THE recent United States Supreme Court ruling in the sexual-harassment case of Harris v. Forklift Systems Inc. was a breath of fresh air in its swiftness (handed down four weeks after arguments were heard) and its unanimity. It was also proof that a middle-ground ruling can be a helpfully clear and direct signal as to how the court, and the federal government, regard sexual harassment in the workplace.
At issue in the case was whether the conduct to which the plaintiff, Teresa Harris, manager at a truck-leasing firm in Nashville, was subjected on the job constituted actionable sexual harassment. Charles Hardy, president of the firm, continually made lewd comments to and gross innuendoes about Ms. Harris. Lower courts had found his behavior ``inane'' and ``vulgar'' - but had ruled that because she had not thereby suffered severe psychological impairment or been rendered incapable of working (she had simply quit her job), Harris had not been subject to sexual harassment.
In her opinion on the Harris case, however, Justice Sandra Day O'Connor noted, in a line that you will hear repeated, that federal law ``comes into play before the harassing conduct leads to a nervous breakdown.''
She added, `` ... that the discriminatory conduct was so severe or pervasive that it created a work environment abusive to employees ... offends Title VII's broad rule of workplace equality.''
Marcia Greenberger of the National Women's Law Center was quoted as calling the ruling ``as clear a signal as could be to employers that sexual harassment is a serious violation of the law and that the time for strained legal arguments is over.''
This is not to say that there aren't subjective elements here; Justice O'Connor's ruling was explicit that ``if the victim does not subjectively perceive the environment to be abusive ... there is no Title VII violation.'' And Justice Antonin Scalia was troubled by what he saw as a lack of clarity in the definition of an ``abusive'' environment, as he noted in his concurring opinion.
But it is heartening to have the Court rule in a way that moves away from psychological testing to determine ``damage'' to a would-be plaintiff.
Sexual harassment, especially in the workplace, is a serious problem, but it is hard to think of another social issue that has got stuck in such muddle and mire. On one hand we have men who ``just don't get it'' complaining, ``Does that mean we can't give you girls compliments anymore?'' and on the other are women who sound prepared to sue if their boss admires their new dress or haircut. A study of sexual harassment in schools that came out a while back quite unhelpfully failed to distinguish between adolescent grossness - reprehensible though that is - and actual sexual assault.

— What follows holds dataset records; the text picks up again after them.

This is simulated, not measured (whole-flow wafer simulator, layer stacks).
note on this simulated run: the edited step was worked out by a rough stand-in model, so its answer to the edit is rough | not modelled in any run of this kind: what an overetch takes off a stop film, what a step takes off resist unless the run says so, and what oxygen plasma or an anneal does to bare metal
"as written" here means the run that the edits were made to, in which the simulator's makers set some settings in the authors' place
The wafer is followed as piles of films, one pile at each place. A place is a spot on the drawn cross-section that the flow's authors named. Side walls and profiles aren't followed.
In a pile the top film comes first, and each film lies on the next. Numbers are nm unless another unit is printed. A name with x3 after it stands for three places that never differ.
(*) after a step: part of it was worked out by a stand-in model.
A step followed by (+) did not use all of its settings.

O'Connor referred in her ruling to a ``middle path between making actionable any conduct that is merely offensive and requiring the conduct of a tangible psychological injury.'' The real value of the ruling, however, may lie in the suits it prevents from being filed: With this clear signal from the Supreme Court, employers will figure out what is needed to maintain a workplace environment not actionably ``abusive.''
They will find it not all that difficult.